Monday, May 30, 2016

The Dead End Path

I've noticed a correlation between my children's ages and the decline of blog posts. The older they get, the less I post. There are book reports and baseball games and track practice. Life is on the go and the posting is sporadic.

But there's another thing. I'd been working on a series which, maybe some day I will post. I was hoping to get to post it soon but life happened. It's no longer relevant. So, for now, the series will remain in draft form, dear to my heart but not available to my seven loyal readers--and the one lurker who thinks she knows the details of Matthew's adoption and leaves hateful comments even though she doesn't have a clue. 

Sometimes we're faced with a choice. It's a life altering, really enormous, gigantic choice. And we're standing at a crossroads looking down each way, unsure of what to do. One way is straight and we can see the end and it looks fine. It's comfortable. It's what we've always known. The other way is the path less taken and we cannot see the end but there's a promise that it's great. There are risks, to be sure, but we are continuously told that it will all turn out wonderfully in the end. We trust the people on the hill because they tell us they've been there before and everything looks great up ahead. There is an emotional toll. There may even be a financial toll. Still, we choose that path. We take the step. We walk boldly in the direction we chose. Because we have to know what's up there...

Sometimes, that path was a dead end. Someone had removed the sign long ago and we thought we were headed somewhere amazing. When we get to the dead end, we're pretty livid at all the walking we did, pretty annoyed that we climbed a hill to nowhere only to discover that there isn't even a view from here, pretty devastated, wishing we hadn't paid such high tolls. We examine ourselves. We ask why we went that way when the other option would have been infinitely better. But we remind ourselves that we never had a map. It was anyone's best guess. And we know that if we had gone the other way, we would never have known what was up that windy, steep hill and we always would have wondered.
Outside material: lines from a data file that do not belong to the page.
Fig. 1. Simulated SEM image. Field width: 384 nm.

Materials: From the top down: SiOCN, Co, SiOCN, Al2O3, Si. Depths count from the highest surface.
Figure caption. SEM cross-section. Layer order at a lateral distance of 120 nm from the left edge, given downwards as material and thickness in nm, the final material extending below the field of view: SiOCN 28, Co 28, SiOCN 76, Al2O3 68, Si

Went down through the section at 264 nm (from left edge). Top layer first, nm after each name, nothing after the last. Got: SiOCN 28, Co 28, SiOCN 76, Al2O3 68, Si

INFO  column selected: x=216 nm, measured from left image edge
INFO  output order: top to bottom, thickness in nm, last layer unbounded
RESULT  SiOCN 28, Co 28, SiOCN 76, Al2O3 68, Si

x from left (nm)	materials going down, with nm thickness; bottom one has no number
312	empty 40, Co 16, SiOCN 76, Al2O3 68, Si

And so we are angry. And we are sad. Because life didn't work out the way we thought it would. But at least we weren't left wondering.

Some day I may talk more about this winding path. Until then, wait on me. There's no need to ask others as this was, more or less, a personal and secret journey and others do not know.

See each choice you make is a kind of a loss
Each turn that you take
and each coin that you toss
You lose all the choices
you don't get to make
You wonder about 
all the turns you don't take
-If/Then

2 comments:

  1. I'm shy to comment (I have once before). But I have to say thank you for being so open and honest about life - I'm sorry things are so rough at the moment :( Praying you'll find peace.. Him..in the eye of the storm.. thanks for being courageous and speaking out about the hilarious, the good, the bad, and the ugly. It echoes courage in the battle of the trenches of life..even way up north. Thank you.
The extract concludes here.